Autumn

Norwegian Wood

“I didn’t have much to say to anybody but kept to myself and my books. With my eyes closed, I would touch a familiar book and draw it’s fragrance deep inside me. This was enough to make me happy.”

– Norwegian Wood, Haruki Murakami.

It’s half past midnight, so I’ve reached that strange non-place where thoughts swirl and I end up typing some words instead of sleeping. I rarely share non-review posts but today, I thought, why not?

A part of me is still convinced that there is a parallel universe out there where I made all the right choices. I know that the right choice is a matter of perception, which shifts with all the other choices. It’s just easy to slip in and out of that knowing when I’ve paused over a path.

I had no words for loss until I read about how Toru and Naoko were swallowed by a void. It’s worth tracing Toru’s slow climb out of it. That path is an ending/beginning I return to at different points.

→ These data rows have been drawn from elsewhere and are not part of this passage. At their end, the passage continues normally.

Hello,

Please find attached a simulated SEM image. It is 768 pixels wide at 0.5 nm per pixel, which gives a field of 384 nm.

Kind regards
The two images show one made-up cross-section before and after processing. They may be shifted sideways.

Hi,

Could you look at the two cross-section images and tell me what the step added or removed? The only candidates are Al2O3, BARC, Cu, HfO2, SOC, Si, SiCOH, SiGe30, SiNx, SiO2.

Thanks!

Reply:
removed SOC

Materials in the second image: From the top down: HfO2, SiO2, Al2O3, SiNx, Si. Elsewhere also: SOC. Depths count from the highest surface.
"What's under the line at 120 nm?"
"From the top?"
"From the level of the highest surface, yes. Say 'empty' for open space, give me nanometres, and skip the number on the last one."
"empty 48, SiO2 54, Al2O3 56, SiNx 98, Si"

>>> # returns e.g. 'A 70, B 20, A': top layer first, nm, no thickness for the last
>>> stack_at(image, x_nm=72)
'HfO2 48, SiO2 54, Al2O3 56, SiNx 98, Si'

I still have no words of my own for it now but I’ve stumbled across shards in books like A Monster Calls, Among Others and Kitchen over the years. There’s also a poem in The Sky is Everywhere that captures the grey dwelling space. I still enter that house but I can see the different dimensions of it now.

Sometimes, stories and poems build small bridges across Autumn. On the windy days, it’s more like I’ve got a slippery buoy instead but if I grip and focus on one thing at a time, I find that I can ease myself into the steering of it.

Seeing, adjusting and building the bridges will take time.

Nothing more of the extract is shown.